6/6/12 Update: The Texas General Land Office Coastal Resource Division held a Workshop in Galveston this week to affirm their commitment to provide beach management services on Texas public beaches. To support Surfrider Foundation's efforts in this campaign, click here.
The Texas Surfrider Chapters have worked since their existence to defend the beach access provisions found in the Texas Open Beaches Act. On May 21, 2012, the Fifth Circuit Court of Appeal ruled to agree with the Texas Supreme Court to declare “that Texas law does not recognize a ‘rolling easement’ created by avulsive events affecting the dry beach of Galveston’s West Beach.” This ruling has reversed the progress of Texas beach access case law back to the early 1900’s. Instead of recognizing dynamic coastlines with sea level changes, the Texas law now may be now we interpreted to restrict the public beach easement so that it is static, and perhaps even trapped under water.
The good news is that the Severance v. Patterson ruling of the Texas Supreme Court is arguably only relevant to the Galveston West Beach area since the Court went to great pains to analyze the Galveston Land Grant and the facts surrounding this beach specifically. The Court was remiss, however, in their lack of analysis of customary usage of the area. Texans have used their beaches for generations for recreation (including as roads to drive on), fishing, to foster economic tourism, and in other community-serving capacities.
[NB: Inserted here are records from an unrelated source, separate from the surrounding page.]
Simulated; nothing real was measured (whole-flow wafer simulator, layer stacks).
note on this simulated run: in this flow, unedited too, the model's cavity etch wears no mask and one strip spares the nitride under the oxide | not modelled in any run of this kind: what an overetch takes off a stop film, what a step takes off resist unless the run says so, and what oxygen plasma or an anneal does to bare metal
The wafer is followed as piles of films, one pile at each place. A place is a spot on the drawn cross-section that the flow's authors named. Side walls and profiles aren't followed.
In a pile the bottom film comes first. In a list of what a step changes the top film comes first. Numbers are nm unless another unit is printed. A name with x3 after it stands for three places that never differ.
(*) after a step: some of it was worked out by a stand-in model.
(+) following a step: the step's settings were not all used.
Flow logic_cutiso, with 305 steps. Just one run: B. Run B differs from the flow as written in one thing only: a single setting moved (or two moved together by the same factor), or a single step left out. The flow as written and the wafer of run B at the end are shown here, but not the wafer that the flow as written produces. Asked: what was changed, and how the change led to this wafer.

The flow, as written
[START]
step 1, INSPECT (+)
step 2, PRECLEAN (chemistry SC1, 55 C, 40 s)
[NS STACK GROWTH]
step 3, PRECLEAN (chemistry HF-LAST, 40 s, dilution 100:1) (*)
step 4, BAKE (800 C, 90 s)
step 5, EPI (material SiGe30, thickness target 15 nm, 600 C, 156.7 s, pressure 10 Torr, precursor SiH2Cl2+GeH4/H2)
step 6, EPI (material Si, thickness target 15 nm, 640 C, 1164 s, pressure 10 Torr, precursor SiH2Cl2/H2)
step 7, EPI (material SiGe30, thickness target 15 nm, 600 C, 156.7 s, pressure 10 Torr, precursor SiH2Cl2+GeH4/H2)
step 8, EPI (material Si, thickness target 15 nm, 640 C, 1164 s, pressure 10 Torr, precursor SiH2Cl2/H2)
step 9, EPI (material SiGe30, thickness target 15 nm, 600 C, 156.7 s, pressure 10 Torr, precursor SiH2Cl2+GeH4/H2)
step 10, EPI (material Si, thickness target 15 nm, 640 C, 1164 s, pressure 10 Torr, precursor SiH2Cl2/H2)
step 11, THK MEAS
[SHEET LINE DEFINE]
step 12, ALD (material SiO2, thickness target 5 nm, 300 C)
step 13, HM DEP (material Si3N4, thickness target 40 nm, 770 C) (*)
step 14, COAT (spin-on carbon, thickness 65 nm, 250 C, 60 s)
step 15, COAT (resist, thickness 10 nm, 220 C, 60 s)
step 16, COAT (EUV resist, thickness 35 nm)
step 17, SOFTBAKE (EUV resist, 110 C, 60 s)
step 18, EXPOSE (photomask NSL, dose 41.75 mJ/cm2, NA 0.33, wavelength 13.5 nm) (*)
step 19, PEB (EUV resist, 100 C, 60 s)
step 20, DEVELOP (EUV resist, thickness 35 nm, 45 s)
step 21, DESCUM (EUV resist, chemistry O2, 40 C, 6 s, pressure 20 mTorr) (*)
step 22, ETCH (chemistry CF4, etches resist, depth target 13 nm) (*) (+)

On October 12, 2009, the Surfrider Foundation entered an amicus curiae brief to the Texas Supreme Court in support of a strong interpretation of the Texas Open Beaches Act. The Severance v. Patterson case was an effort to launch a direct attack on the Texas Open Beaches Act. The Surfrider Texas Upper Coast Chapter issued the amicus brief in support for the General Land Office (“GLO”) and Commissioner Jerry Patterson in defending the right of public citizens to enjoy beach access, and the constitutionality of the Texas Open Beaches Act, which provides for enforcement of rolling public access easement along the Texas coast. Even though numerous intermediate courts of appeals have protected the public’s right of beach access, the Texas Supreme Court decided to contravene this established body of case law. At the request of the Fifth Circuit Court of Appeals, the Texas Supreme Court addressed the constitutional questions and the Open Beaches Act. The issues presented in the case are critical to the rights of all Texans and visitors to enjoy Texas beaches, and crucial to the economies of coastal counties and cities.
The Fifth Circuit Court of Appeals ruling affirming the Texas Supreme Court’s interpretation of the Texas Open Beaches Act to exclude the theory of “rolling easements” could undermine the state's ability to seize homes that end up on the beach even though they were purchased with this known risk. In an additionally surprising move, both the Texas Supreme Court and Fifth Circuit waived the question of mootness despite the fact that Carol Severance had sold her house before the case was resolved. Now that the Fifth Circuit has ruled, there is still a chance that the case could go up to the U.S. Supreme Court if the State of Texas and General Land Office so move.